The terms included a huge government stake in the company and an interest rate called "crazily high" by a government official.
Geithner headed the New York Federal Reserve when it extended an $85 billion rescue loan to AIG in September 2008 as the company veered toward collapse.
In trial testimony, Geithner said he and his colleagues at the Fed and the Treasury Department believed that AIG's dire financial condition was "substantially" the result of its management taking on excessive risk.
AIG, which had operations around the globe, buckled after making huge bets on mortgage securities that soured.
The government stepped in with a total of nearly $185 billion in aid, which New York-based AIG has since repaid.
It was the second day of questioning for Geithner in the trial of a lawsuit brought by former AIG Chairman and CEO Maurice Greenberg. Greenberg is suing the federal government for about $40 billion in damages, asserting that it violated the Constitution's Fifth Amendment by taking control of AIG without "just compensation" for the shares it received. The government took control of 80 per cent of AIG's stock in exchange for the bailout aid.
David Boies, the attorney representing Greenberg, tried to point out contradictions in Geithner's statements about AIG's risk-taking and build the case that AIG was given unfairly punitive treatment by the government compared with other big financial companies receiving aid.
As a general policy, Geithner testified, the government imposed losses on shareholders of bailed-out companies that were in proportion to the bad decisions made by their managers.
That would appear to explain the big equity stake the government took in AIG and the interest rate on the loan, which was set at about 12 per cent annually. In testimony Tuesday, Geithner had noted the 3.5 per cent rate on the government's loan to Citigroup Inc., which received a $45 billion bailout. While affirming the necessity of the AIG bailout to avert catastrophe for the financial system, Geithner also acknowledged having said the bailout "wiped out" AIG shareholders.
In an Oct. 22, 2008 email cited by Boies, a New York Fed official called AIG's interest rate "crazily high" and said it was "forced" on the New York Fed "by people that have since punted on all the hard things that came about as a result of the decision to lend" to AIG.
Geithner said the "people" likely referred to officials at the Federal Reserve Board in Washington or the Treasury Department.
Under later questioning by the government's lawyer, Geithner refuted the idea that he was forced to set the interest rate and said he settled on it in consultation with the Federal Reserve Board and Treasury.

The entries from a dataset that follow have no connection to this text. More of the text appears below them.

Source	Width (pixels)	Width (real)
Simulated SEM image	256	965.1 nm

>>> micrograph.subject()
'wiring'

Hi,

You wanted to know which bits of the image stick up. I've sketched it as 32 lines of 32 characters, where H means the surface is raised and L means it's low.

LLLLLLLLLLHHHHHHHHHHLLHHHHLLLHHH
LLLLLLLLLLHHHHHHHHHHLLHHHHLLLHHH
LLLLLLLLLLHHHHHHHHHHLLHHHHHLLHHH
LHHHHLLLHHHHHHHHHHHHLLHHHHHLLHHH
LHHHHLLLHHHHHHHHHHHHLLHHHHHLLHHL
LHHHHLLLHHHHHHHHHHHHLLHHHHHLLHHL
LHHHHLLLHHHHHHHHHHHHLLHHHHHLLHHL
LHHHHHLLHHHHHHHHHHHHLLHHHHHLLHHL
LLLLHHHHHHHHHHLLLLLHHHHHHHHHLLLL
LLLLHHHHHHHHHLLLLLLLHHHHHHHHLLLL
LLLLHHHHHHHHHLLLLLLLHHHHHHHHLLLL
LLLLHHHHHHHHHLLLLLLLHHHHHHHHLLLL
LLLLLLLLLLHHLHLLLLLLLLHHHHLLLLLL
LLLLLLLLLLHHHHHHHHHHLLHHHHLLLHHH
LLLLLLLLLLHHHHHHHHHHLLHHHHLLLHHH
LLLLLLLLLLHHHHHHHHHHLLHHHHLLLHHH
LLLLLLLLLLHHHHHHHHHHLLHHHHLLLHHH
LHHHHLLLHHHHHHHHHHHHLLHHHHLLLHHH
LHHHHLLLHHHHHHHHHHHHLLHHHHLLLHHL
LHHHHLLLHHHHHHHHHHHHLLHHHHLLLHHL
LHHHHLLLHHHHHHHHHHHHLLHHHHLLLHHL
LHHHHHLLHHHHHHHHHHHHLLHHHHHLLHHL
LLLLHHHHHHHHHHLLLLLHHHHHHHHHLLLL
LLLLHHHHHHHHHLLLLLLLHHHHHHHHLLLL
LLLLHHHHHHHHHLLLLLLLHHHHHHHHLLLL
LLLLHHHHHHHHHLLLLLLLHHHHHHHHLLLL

The New York Fed had reduced the rate from an earlier higher level, he said.
In a deposition he gave earlier in the suit, Geithner said "AIG had taken much more risk" than other big financial institutions.
He testified Wednesday that he had "some direct knowledge" of the risks AIG had taken when New York Fed officials were monitoring the company's condition in mid-September 2008.
But Boies pointed to another statement by Geithner from his deposition: "We had no basis for having any direct knowledge of the risks" because the Fed wasn't the primary supervisor of AIG.
AIG became a symbol for excessive risk on Wall Street and a touchstone of public anger. It was criticized, among other things, for paying millions of dollars in bonuses to executives after it was bailed out.
Geithner left the New York Fed when he became Treasury Secretary in the Obama administration in January 2009.
On Monday Henry Paulson, a Treasury secretary under George W. Bush, testified at the nonjury trial that the AIG bailout was specifically designed by the government to punish the company. Paulson, who headed Treasury at the time of the rescue, said AIG shareholders should have faced punishment for the company's troubled balance sheet.
Former Fed Chairman Ben Bernanke is scheduled to testify Thursday at the trial at the U.S. Court of Federal Claims in Washington.